He does seem to finish strong, something we could use on the interior. And that step back three is impressive. Still, it's hard to form concrete judgements from stuff like that. I hope he's the real thing. Every time I try and get excited about LaMarcus Aldridge he goes out and drops 5 and 4 on some unranked Big 12 school.


----------



## The ROY (Nov 11, 2004)

i'll also posted a bargnani link in the draft thread..a diff one


----------



## TripleDouble (Jul 26, 2002)

I'd like to see a couple of his post moves before I annoint him as the best big man option for the Bulls.


----------



## The ROY (Nov 11, 2004)

http://rapidshare.de/files/11369647/clip.rm.html

more bargnani


----------



## truebluefan (May 27, 2002)

ScottMay, You just about have me convinced about this kid! John wants a big man that can shoot the three and take it to the basket. 

As you know, I am not high on aldridge either!


----------



## truebluefan (May 27, 2002)

http://www.euroleague.net/plantillas/jugador.jsp?id=BWZ

he can shoot. 60%, 47% in threes. 69% in fts. He does not rebound, nor does he pass. He does not steal the ball, he does average 1 block a game. He does take care of the ball. 

Season high 20 pts His first three games he had a total of 1 pt. 

but...

Last 8 games he has averaged right at 15 a game.


----------



## johnston797 (May 29, 2002)

Pax seems like more of a Sheldon Williams guy than a Bargnani guy.

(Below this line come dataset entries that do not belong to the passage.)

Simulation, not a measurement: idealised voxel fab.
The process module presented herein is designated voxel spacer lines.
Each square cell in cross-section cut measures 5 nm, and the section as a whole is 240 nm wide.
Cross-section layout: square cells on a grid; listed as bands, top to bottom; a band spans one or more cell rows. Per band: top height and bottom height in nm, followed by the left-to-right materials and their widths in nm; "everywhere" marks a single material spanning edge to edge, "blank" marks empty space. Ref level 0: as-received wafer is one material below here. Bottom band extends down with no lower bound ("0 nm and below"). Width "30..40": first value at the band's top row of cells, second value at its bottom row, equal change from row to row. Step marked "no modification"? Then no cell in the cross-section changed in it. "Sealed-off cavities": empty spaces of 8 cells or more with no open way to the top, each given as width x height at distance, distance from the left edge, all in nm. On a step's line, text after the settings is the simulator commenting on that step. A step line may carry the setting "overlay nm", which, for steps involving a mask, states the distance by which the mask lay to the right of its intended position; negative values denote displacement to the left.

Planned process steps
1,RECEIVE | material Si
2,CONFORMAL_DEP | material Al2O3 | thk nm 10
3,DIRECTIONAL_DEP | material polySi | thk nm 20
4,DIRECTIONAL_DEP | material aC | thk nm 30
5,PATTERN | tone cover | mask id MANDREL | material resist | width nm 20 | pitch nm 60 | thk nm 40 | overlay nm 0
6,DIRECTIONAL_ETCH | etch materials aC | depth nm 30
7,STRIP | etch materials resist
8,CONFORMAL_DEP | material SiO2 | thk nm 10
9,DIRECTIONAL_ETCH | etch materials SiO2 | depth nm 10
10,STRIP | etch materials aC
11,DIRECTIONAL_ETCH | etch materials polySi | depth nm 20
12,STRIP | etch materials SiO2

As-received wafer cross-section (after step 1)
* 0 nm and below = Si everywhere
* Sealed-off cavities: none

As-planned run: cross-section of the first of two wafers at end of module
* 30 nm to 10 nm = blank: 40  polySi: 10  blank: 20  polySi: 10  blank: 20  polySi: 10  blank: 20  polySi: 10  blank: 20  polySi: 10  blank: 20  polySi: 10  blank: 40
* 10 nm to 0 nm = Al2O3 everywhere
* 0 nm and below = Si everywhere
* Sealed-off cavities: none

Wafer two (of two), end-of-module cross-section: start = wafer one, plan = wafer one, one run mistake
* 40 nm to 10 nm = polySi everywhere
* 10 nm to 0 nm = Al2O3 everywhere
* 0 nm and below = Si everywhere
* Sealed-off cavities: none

Bargnani is going to get beat up his first year in the NBA -more like Dirk than Pau.

I guess Pax and Skiles both like a big man that can shoot. But I think Pax is most likely to trade down ala Hollinger's speculation.


----------



## MikeDC (Jul 16, 2002)

johnston797 said:


> Pax seems like more of a Sheldon Williams guy than a Bargnani guy.
> 
> Bargnani is going to get beat up his first year in the NBA -more like Dirk than Pau.
> 
> I guess Pax and Skiles both like a big man that can shoot. But I think Pax is most likely to trade down ala Hollinger's speculation.


Trading down out of a Gasol/Dirk type talent for a Carlos Boozer type guy for a solid but unspectacular guy will put me back in the Fire Pax club, I think.


----------



## step (Sep 19, 2005)

Nice clip, good to see them show some of his cons along with some of the pros.


----------



## The ROY (Nov 11, 2004)

Mikedc said:


> Trading down out of a Gasol/Dirk type talent for a Carlos Boozer type guy for a solid but unspectacular guy will put me back in the Fire Pax club, I think.


yeah..

he's gonna have to roll the dice..

sometimes it's nice to be safe (shelden) but to get ahead in this league YOU HAVE TO GAMBLE (bargnani)


----------



## jbulls (Aug 31, 2005)

Mikedc said:


> Trading down out of a Gasol/Dirk type talent for a Carlos Boozer type guy for a solid but unspectacular guy will put me back in the Fire Pax club, I think.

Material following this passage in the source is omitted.